“An Affair Of The Heart” is one of New Zealand author Frank Sargeson’s best-known short stories.
Was Sargeson essentially misogynist? Frankly, I think not as there are positive women characters in some of his stories – including the wrenchingly sad one in An Affair of the Heart. But women-as-controlling-bitches is one recurrent motif.
Review by Nicholas Reid, with introduction by Janet Wilson
I’m lucky coming from New Zealand in that there is a pretty good gender balance when it comes to reading ‘The Local Canon’. Along with Sargeson (and Shakespeare) we read a lot of Patricia Grace, Fiona Kidman, Janet Frame, Keri Hulme and Katherine Mansfield. But as Reid points out, students of New Zealand English may well come away feeling a bit icky about Sargeson’s mid-century attitudes towards women. Whatever you conclude about Frank’s corpus, this short story is one of the most positive in its view of femininity. For this reason, I recommend it.
WHAT HAPPENS IN “AN AFFAIR OF THE HEART”
The narrator is a grown man who has ‘not been what people call a success in life’. He looks back on the days when he would go with his mother and brother to the bach (holiday house) at the beach. There was an old woman, Mrs Crawley, who lived there all year round with her daughters and son, Joe, who she favoured. Once, the narrator’s mother sent them some Christmas cake. It was revealed later that the girls hadn’t received any of it. Joe had eaten it all.
‘An Affair of the Heart’ is a story of two linked sections. The first half finishes with ‘It certainly made us a bit sorry to think that we wouldn’t be seeing the Crawleys that summer, but I don’t think we lost much sleep over it. I remember we talked about sending a letter. But it never got beyond talk.’
The second half begins: ‘What I’m going to tell you about happened last Christmas.’
In the first section, the narrator makes references to the fact that it was a long time ago and that circumstances are different now. ‘It was all very interesting and romantic to me and my brother.’
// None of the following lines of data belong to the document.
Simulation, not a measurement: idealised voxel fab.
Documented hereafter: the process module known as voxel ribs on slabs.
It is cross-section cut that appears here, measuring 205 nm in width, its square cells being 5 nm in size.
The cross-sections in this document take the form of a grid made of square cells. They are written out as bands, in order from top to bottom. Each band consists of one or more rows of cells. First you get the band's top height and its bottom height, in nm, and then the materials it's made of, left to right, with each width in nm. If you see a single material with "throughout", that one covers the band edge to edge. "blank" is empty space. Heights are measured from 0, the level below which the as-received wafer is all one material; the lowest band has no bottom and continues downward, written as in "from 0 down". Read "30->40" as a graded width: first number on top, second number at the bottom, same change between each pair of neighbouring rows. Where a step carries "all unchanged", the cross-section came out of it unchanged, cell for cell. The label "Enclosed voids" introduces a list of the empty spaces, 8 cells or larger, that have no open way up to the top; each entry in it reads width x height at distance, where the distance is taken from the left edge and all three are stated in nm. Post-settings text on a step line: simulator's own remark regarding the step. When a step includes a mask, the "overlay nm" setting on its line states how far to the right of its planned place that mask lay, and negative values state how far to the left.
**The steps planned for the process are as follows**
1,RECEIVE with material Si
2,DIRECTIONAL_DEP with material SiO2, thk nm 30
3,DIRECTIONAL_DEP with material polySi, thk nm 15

At the end of the first section is a small intermediary piece which bridges the large time gap between childhood and the present. ‘Anyhow, the next thing was our family left off going to the boy. My brother and I were old enough to go away camping somewhere with our cobbers…’
The second section is full of nostalgic references: ‘The bach was much the same…’ The second part is written in much more recent times, when the narrator visits the beach. He calls in on Mrs Crawley. She says she is waiting for Joe. There are much luxurious Christmas items laid out for his arrival. To satisfy the narrator’s curiosity, the narrator asks the bus-driver what sort of person Joe is. The bus-driver reveals that Joe has recently stopped coming altogether and that only one daughter bothers to keep in touch with Mrs Crawley by writing.
LEVELS
There are two levels in most of Sargeson’s work:
- Social – this has endeared him greatly to leftist reformers
- Existential – concerned with people more than ideas. His view is sourly compassionate. At times he probes more deeply than he perhaps realises. An Affair of the Heart leaves no room for anger or judgment. Mrs Crawley’s love for her son, though it eventually destroys her sanity, carries its own terrible justification. Truly hers is an affair of the heart.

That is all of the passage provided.